E&N Collins Enterprises Pty Ltd v Kingaroy Mall Pty Ltd

 

[2006] QSC 187

 

SUPREME COURT OF QUEENSLAND

 

PARTIES:

E&N COLLINS ENTERPRISES PTY LTD
ACN 079 650 436

FILE NO/S:

Trial Division

PROCEEDING:

Application

ORIGINATING COURT:

Supreme Court

DELIVERED ON:

2 August 2006

DELIVERED AT:

Brisbane

HEARING DATE:

26 July 2006

JUDGE:

Philippides J

ORDER:

The application is dismissed

CATCHWORDS:

PROCEDURE – SECURITY FOR COSTS – where defendants seek order for security for costs – where corporate plaintiff impecunious –  where natural persons standing behind the corporate plaintiff are co-plaintiffs – discretion to award security for costs –  whether natural person plaintiffs divested themselves of assets – whether assets diverted to their superannuation fund – significance of existence of superannuation fund in exercise of discretion to award security

Corporations Act 2001 (Cth), s 1335

Uniform Civil Procedure Rules 1999 (Qld), r 671, r 672

Bell Wholesale Co Ltd v Gates Export Corporation (1984) 2 FCR 1

Cherry and Ors v Read and Ors (Unreported, Black CJ, Sackville and Finn JJ, QG 68 of 1996, 7 November 1996, 21 November 1996)

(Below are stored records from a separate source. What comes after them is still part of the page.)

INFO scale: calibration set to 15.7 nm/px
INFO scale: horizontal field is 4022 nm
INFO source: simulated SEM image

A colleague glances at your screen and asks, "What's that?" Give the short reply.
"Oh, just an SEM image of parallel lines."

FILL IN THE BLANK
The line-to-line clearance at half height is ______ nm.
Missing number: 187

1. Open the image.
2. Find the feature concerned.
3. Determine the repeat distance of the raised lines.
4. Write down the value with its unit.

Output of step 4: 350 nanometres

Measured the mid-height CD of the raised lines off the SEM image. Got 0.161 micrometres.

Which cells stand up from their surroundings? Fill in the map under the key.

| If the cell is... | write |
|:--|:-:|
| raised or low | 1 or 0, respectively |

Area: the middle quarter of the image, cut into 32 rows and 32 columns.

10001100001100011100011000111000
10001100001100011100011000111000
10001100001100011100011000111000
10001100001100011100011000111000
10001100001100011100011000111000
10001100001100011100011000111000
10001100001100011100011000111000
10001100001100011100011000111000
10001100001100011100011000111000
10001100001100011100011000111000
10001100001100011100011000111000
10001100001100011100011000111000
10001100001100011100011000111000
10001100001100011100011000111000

Epping Plaza Fresh Fruit & Vegetables Pty Ltd v Bevendale Pty Ltd [1999] 2 VR 191

Iron Gates Pty Ltd (in liq) v Richmond River Shire Council [2002] QSC 458

Massey Trading Pty Ltd v Intoto Pty Ltd [2001] FCA 1242

Project Leaders Pty  Ltd v Mt Isa Irish Association Friendly Society [2003] QSC 064

Shannon v Australian & New Zealand Banking Group Limited (No 2) [1994] 2 Qd R 563

COUNSEL:

Mr M T Brady for the first and second plaintiffs

Mr T Sullivan for the first and second defendants

SOLICITORS:

Paul Everingham & Co for the first and second plaintiffs

Gadens Lawyers for the first and second defendants

PHILIPPIDES J: 

The application

[1] The applicants, who are the first and second defendants by counterclaim, seek orders for security for costs against the respondent plaintiffs by counterclaim. The counterclaim proceedings are brought by E&N Collins Enterprises Pty Ltd, as first plaintiff by counterclaim and by Mr and Mrs Collins, who are the only directors and shareholders of the corporate plaintiff, as second plaintiffs.  In those proceedings, the plaintiffs seek, inter alia, damages for representations allegedly made negligently and in breach of the Trade Practices Act 1974 (Cth) and for wrongful refusal of consent.  The representations concern the purchase of a café business by the first plaintiff by counterclaim.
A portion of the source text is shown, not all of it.